The Land of Scotland and the Common Good: LRRG’s Final Report

The Land Reform Review Group (LRRG) published its much anticipated final report, The Land of Scotland and the Common Good, yesterday. The Scottish Government established the Group in July 2012 with a remit to develop “innovative and radical” land reform proposals addressing greater diversity of land ownership and ownership types, support for communities in land acquisition and management and new relationships between land, people, economy and environment in Scotland.

That’s a daunting set of tasks to say the least, particularly given the complex, contentious and expansive nature of the ‘Land Question’ in Scotland. It’s therefore to the LRRG’s great credit that ‘The Land of Scotland and the Common Good’ largely succeeds in fulfilling its remit; all the more so given the Group’s much maligned Interim Report published in May last year and the disruption caused by the resignations of its two original Vice-Chairs, Professor James Hunter and Dr Sarah Skerratt for personal and work-related reasons respectively.

In the wake of that Interim Report, a re-booted LRRG, in which the Chair, Dr Alison Elliot, was joined by John Watt, Ian Cooke and Pip Tabor as new Vice-Chairs and Robin Callander as Special Advisor, confirmed that it would be looking at the “broad sweep of what might be considered land reform issues in Scotland”. ‘The Land of Scotland and the Common Good’ certainly does that. In 263 carefully structured pages the report contextualises land reform in Scotland to date and presents background information, analysis and recommendations on a host of inter-related issues pertaining to aspects of land ownership and use ranging from community and public ownership to local development, housing and agricultural land holdings.

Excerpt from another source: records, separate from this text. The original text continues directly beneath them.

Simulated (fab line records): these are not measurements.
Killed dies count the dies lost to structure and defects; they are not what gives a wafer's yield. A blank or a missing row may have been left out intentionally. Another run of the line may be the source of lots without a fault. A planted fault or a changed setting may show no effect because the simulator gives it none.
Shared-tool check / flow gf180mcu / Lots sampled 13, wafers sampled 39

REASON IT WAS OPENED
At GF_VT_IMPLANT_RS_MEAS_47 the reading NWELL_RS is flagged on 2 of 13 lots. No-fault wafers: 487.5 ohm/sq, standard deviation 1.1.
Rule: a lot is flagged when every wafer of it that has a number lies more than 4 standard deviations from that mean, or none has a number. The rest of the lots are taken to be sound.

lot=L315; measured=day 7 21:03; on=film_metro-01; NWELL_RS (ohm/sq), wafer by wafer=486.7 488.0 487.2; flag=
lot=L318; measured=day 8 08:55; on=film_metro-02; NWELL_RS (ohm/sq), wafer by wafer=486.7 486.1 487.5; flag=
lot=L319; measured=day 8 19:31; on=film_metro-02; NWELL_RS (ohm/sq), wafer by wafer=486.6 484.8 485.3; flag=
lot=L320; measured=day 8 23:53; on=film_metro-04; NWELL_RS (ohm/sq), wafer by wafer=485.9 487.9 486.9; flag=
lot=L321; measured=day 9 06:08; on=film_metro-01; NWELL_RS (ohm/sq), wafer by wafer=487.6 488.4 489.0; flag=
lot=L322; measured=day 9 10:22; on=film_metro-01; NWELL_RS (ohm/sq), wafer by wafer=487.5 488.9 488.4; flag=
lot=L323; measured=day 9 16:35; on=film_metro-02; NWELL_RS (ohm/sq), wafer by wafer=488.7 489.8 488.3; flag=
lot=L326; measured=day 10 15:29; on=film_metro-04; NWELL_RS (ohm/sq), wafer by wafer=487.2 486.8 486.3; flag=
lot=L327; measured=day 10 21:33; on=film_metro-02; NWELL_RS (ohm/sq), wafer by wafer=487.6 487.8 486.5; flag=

An overarching theme of the analysis is that Scotland’s land tenure system should operate for the common good of the people of Scotland as a whole. Refreshingly, the report also provides a definition of land reform as encompassing “measures that modify or change the arrangements governing the possession and use of land in Scotland in the public interest”. As Andy Wightman notes in his blog, the report’s statement of that definition is important because it dispels the myth that ‘land reform’ is somehow the exclusive preserve of rural Scotland or, even more myopically, the Highlands and Islands.

The report isn’t slow to debunk other myths either, most notably the view routinely trotted out by Scotland’s landed elite that it is land use rather than land ownership that matters. The report states: “Ownership is the key determinant of how land is used, and the concentration of private ownership in rural Scotland can often stifle entrepreneurial ambition, local aspirations and the ability to address identified community need. The concentrated ownership of private land in rural communities places considerable power in the hands of relatively few individuals, which can in turn have a huge impact on the lives of local people and jars with the idea of Scotland being a modern democracy”.

Neither does the report spare successive Scottish Governments for abdicating their responsibilities for continuing the contemporary land reform process put in motion by Lord Sewel’s Land Reform Policy Group (LRPG) in 1999. It states bluntly that land reform measures since 2003 were “specific responses to particular issues, rather than part of any wider land reform strategy or programme. Many of the measures were not generally seen as ‘land reform’ as such. This has resulted in a sense of loss of momentum in taking forward the type of broad, modernising land reform agenda covered by the LRPG’s recommendations”.

It’s this failure to sustain momentum and establish a coherent policy framework for land reform, based on the common good and public interest, that informs much of the thinking underpinning the LRRG’s recommendations. Indeed, considered in its totality, ‘The Land of Scotland and the Common Good’ may be viewed as an attempt to revitalise the LRPG’s broad modernising agenda by placing land reform front and centre as an issue of public policy in Scotland. This is reflected in the report’s call for a National Land Policy with new institutions (Scottish Land and Property Commission, Community Land Agency, Housing Land Corporation) and adequate resources and amended legislation to support community acquisitions. Additionally, the report makes a range of specific proposals relating to issues such as devolving the Crown Estate’s powers, investigating the scope for introducing a Land Value Tax, capping the size of privately owned estates, modifying inheritance laws and removing business rates exemptions for rural landowners.

Some will doubtless see these proposals as a great leap backwards. Scottish Land and Estates has called the report “extremely disappointing in that it does not reflect the very substantial social, economic, and environmental contribution made to Scotland by private landownership of all scales”. In contrast, many others will warmly welcome the report as the basis for a more progressive approach to local democracy, development and social justice that places land ownership and use at its centre. A more progressive approach that could begin now given that almost all of the proposals in the report can be implemented under devolution.

Ultimately, of course, it’s the response of Scotland’s political elite to the report’s recommendations that will determine its fate. Scottish Labour and the Scottish Greens have already called for further action on land reform following its publication. When interviewed for BBC Scotland’s documentary on ‘The Men Who Own Scotland’ some months ago, Paul Wheelhouse, the Scottish Government’s Environment Minister also seemed pretty unequivocal in stating the SNP’s appetite for radical change:

My party genuinely believes that there should be a fair distribution of land, that communities should have access to land to fulfil their aspirations and we are setting out a vision of what we want to achieve….. If we don’t see a fairer distribution of land then, as a Parliament, we will have failed the people of Scotland”.

The Scottish Government wanted “innovative and radical” proposals on land reform from the LRRG. Well, now it has them. It’s time to replace talk with action.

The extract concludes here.